Somewhere in your organization, an AI pilot is exceeding expectations. Somewhere else, a committee is drafting another deck about why it can’t scale yet. The gap between these two meetings is where thousands of AI initiatives go to die.
HR teams live in that gap. They’re brought in after technology decisions are made, budgets are allocated, and timelines are set. Their job? Get people ready for what’s already been decided. Train them on tools they didn’t help select, manage resistance to changes they can’t influence, and build capabilities on schedules they didn’t design.
That’s not the result of an AI transformation strategy, but rather, the flow of a technology deployment that’s going to see average adoption.
The Problem is You’re Solving Backwards
Most AI initiatives frame HR’s role as change management. Communicate the vision. Train people on new tools. Address concerns. Manage resistance.
These tasks matter, but they come too late to prevent limbo.
The stall happens before any of that. There are fundamental questions you can’t skip. Things like: Do we actually have the organizational capacity for this change?
Capacity doesn’t mean training budgets or communication plans; it means the infrastructure that determines whether AI use can be sustainable, fair, and integrated into how work actually gets done.
According to a 2025 MIT Sloan Management Review report on the emerging agentic enterprise, organizational readiness gaps, not technical limitations, are the primary reason many AI initiatives fail to scale. A similar pattern appears in recent survey data examining what researchers describe as “AI limbo,” where employee expectations are accelerating faster than governance and enablement.
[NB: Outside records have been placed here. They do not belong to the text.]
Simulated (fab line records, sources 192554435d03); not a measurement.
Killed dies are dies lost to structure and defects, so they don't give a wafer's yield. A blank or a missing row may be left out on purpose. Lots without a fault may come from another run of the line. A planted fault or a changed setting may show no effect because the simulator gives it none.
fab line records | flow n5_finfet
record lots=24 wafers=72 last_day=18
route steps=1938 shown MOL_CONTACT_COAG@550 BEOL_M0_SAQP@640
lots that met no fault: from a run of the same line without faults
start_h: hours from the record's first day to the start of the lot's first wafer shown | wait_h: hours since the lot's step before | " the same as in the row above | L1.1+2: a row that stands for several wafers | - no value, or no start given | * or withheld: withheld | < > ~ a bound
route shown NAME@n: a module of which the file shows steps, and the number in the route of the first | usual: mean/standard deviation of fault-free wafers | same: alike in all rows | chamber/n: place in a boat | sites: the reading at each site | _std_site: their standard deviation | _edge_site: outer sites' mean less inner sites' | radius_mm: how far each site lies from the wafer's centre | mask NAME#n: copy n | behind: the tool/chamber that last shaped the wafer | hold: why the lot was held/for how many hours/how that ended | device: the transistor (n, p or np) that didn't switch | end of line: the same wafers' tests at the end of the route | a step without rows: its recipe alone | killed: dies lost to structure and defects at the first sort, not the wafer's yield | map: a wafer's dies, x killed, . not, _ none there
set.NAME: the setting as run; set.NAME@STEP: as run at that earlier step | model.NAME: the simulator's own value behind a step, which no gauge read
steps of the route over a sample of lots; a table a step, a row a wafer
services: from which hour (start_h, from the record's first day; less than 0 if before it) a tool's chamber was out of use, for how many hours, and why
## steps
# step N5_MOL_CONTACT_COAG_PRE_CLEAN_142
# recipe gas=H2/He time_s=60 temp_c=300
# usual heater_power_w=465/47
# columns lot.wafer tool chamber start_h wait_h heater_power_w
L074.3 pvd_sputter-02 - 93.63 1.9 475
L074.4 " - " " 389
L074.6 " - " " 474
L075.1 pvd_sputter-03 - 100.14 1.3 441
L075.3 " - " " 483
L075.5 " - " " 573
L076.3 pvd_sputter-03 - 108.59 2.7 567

When HR enters after technology selection, they inherit what looks like an implementation problem but is actually a strategy failure.
The typical sequence creates impossible conditions. The CIO or COO identifies an AI opportunity. Vendors are evaluated and a platform is selected. Then HR gets pulled in to “prepare the workforce” for tools they had no input choosing, on timelines they can’t adjust.
Why Sequential Decision-Making Guarantees Limbo
The data on CHRO-CIO partnerships shows that strategic collaboration from the start delivers measurably higher productivity gains than sequential handoffs where technology gets chosen first and people strategy follows.
That gap between pilot and production is that the organization wasn’t designed for the change it’s attempting to make.
Consider what breaks down:
- Skills frameworks that don’t account for AI augmentation
- Performance systems that can’t evaluate work when humans and AI collaborate
- Career paths built on role definitions that AI is actively rewriting
- Managers who have no framework for coaching employees using tools that do parts of their job
None of these problems get solved by better change management. Rather, they require organizational redesign.
Breaking Out: Lead on Capacity First
HR teams escape limbo by reframing their role from implementation partner to capacity architect.
Answering the right questions comes first:
- Can managers in this organization evaluate and reward AI-assisted work fairly?
- Do we have skills visibility to know who can take on redefined roles?
- Will our decision-making structures work when more employees have powerful AI capabilities?
- Can we promote and develop people when their roles are fundamentally changing?
These aren’t requests for permission or tactics to achieve slow progress, but for the assessment that prevents the pilot-to-production stall.
When HR co-leads from the beginning, technology choices align with what the organization can actually absorb. The conversation shifts from “train people on tools” to “build infrastructure that makes AI use sustainable.”
Research consistently shows this works. A 2025 Boston Consulting Group study on the AI impact gap found that organizations realizing meaningful returns from AI allocate the majority of their investment to people and operating model changes rather than technology alone. BCG highlighted a 70-20-10 framework: 70% of effort directed toward people and organizational processes, 20% toward data and technology infrastructure, and 10% toward algorithms.
What Changes
In practice, this means HR stops being the department that explains AI strategy and becomes the function that determines whether the organization can execute it.
The question at project kickoff is different then. Instead of “which AI tools should we buy,” the conversation starts with “what organizational capabilities need to exist for AI to work here.” HR leads that assessment because they understand the infrastructure, the culture, the capability gaps that technology vendors never see.
This requires different positioning. When a CIO proposes an AI initiative, HR’s first response shouldn’t be “how do we get people ready for this?”
It should be “what changes to decision rights, skills development, performance management, and organizational structure does this require, and do we have time to make them?”
That shift breaks limbo. Managing change faster won’t fix the sequencing problem, but starting in the right place will. Successful AI implementation comes when you design for transformation upfront rather than trying to retrofit organizational capacity after tools are already purchased.